The American Family Association is asking members to file an indecency complaint against Fox. Its last call for indecency complaints--against NBC's Las Vegas--generated drew over 100,000 e-mails to the FCC
AFA which filed indecency complaints against CBS' Without a Trace and most recently Vegas, sent out an alert Monday asking its members to complain to the FCC about Fox's coverage of a Sunday NASCAR race, the Food City 500, in which a member of driver Martin Truex's race team referred to a car in a post-race interview as a "piece of s**t."
The FCC two weeks ago fined stations carrying Without a Trace a total of $3.6 million. In the same package of proposed indecency fines against almost a dozen broadcasts, it made clear that variations of the s-word, including those involving owls and bulls, could be found indecent, proposing hefty fines against several variations.
Fox Sports spokesman Dan Bell points out that race announcer Mike Joy immediately apologized, with Bell saying: "We are very sorry that comment escaped our screening process, We take audio very seriously and make painstaking efforts to offer only the best. We will continue to evaluate our policy but as of now there is no delay in place during our live coverage."

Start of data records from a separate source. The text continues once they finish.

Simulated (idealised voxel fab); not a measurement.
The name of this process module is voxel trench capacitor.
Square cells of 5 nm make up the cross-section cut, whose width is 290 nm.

AFA has been ramping up its anti-indecency efforts including making it easier to file online complaints. While, theoretically it only takes one complaint to generate an inquiry, and additional complaints don't make something more or less indecency, past and current FCC Chairmen have pointed to the volume of complaints when releasing their proposed fines.
NBC took some heat in October 2004 for NASCAR driver Dale Earnhardt Jr.'s S-word in an on-air interview, and last fall TNT said it would not institute a tape delay after it caught some flak over an s-word--apparently NASCAR's curse of choice--that slipped out of driver Robby Gordon in a post-race interview.
Unlike broadcast, cable is not subject to FCC indecency fines.